Trigger a data plane failover | Astronomer Documentation

Use this guide to trigger a data plane failover from the Astro Private Cloud (APC) UI. A failover moves all Airflow Deployments from a source cluster to a destination cluster. The process runs asynchronously — after you submit the request, APC handles execution without further input.

For a conceptual overview of how failover works, see Data plane failover. To enable the feature before triggering it, see Enable data plane failover.

Prerequisites

Data plane failover is enabled on your APC installation. See Enable data plane failover.
The source cluster has failoverEnabled set to true. If the Trigger Failover button appears dimmed with the message “Failover isn’t enabled for this cluster”, this means one of the feature configuration requirements hasn’t been satisfied. Double check the configuration instructions, running pods, and pod logs.
At least one healthy destination cluster is registered with the same APC control plane as the source cluster.
You have permission to update clusters in the APC UI.

Trigger a failover

Open cluster details

In the APC UI, go to the cluster list and click the source cluster — the cluster you want to fail over from.

Click trigger failover

In the top-right corner of the cluster details page, click Trigger Failover.

If the button appears dimmed, the source cluster isn’t eligible for failover. See the prerequisites above.

Select a destination cluster

In the Destination Cluster dropdown, select the cluster you want to fail over to. The dropdown lists only clusters that APC considers valid targets for the source cluster.

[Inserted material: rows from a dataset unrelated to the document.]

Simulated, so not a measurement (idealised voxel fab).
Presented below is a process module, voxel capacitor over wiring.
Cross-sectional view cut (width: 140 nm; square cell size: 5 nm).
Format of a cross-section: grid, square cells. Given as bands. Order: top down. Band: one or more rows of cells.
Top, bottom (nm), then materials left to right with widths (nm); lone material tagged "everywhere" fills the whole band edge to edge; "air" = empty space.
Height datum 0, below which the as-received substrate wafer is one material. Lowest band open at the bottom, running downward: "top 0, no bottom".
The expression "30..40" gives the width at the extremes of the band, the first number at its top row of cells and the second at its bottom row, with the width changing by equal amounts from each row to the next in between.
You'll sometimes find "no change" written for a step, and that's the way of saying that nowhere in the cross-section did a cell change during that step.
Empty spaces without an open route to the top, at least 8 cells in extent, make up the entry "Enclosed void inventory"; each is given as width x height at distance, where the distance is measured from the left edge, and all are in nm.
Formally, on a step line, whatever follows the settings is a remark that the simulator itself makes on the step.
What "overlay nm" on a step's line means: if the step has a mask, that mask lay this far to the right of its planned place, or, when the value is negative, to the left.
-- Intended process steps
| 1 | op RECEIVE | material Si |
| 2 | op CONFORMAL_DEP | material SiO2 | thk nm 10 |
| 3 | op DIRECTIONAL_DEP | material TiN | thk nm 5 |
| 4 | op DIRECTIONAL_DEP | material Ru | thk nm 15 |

If no destinations appear, verify that at least one other cluster is registered, healthy, and reachable from the control plane.

Select a failover mode

In the Mode dropdown, select one of the following:

Controlled: Drains Airflow Deployment components on the source cluster and waits for in-flight tasks to finish, up to a configured timeout, before promoting the destination. Use for planned maintenance or migrations where task loss isn’t acceptable.
Forced: Promotes the destination cluster immediately without waiting for source Deployments to drain. Use this mode when the source cluster is unreachable or when speed takes priority over task completion.

Submit the request

Click Trigger Failover to submit the request.

APC queues the request and begins execution asynchronously. A success notification confirms the request was accepted. If the request fails immediately, an error message describes the cause.

Monitor failover progress

After you submit a failover request, APC transitions each Deployment on the source cluster through its own migration state machine. You can monitor progress by checking cluster health status in the APC UI.

The source cluster status transitions to FAILING_OVER while the request is in progress. If any Deployment migration fails, the cluster status transitions to FAILOVER_FAILED. This status is only visible directly within the Postgres database.

Failover execution continues in the background even if you close the browser or navigate away from the cluster details page.

What happens during a failover

For each Deployment on the source cluster, APC:

Replicates Airflow secrets — including the fernet key, environment variables, and database credentials — to the destination cluster using the External Secrets Operator.
Creates the Airflow namespace on the destination cluster.
In Controlled mode, drains and deletes Deployments on the source cluster before continuing. In Forced mode, this step is skipped.
Fences the source database connection to prevent split-brain writes.
Creates the Airflow Deployment on the destination cluster with the same configuration, name, namespace, and ID as the source Deployment.

After all Deployments migrate successfully, the failover request transitions to SUCCEEDED.

If you want a Dag run to resume after a failover, make sure the Dag sets retries greater than 0 and that the tasks within it are idempotent. Airflow reschedules on the destination cluster any tasks that were running on the source cluster when failover started. Airflow only retries them if the task’s retry count allows it.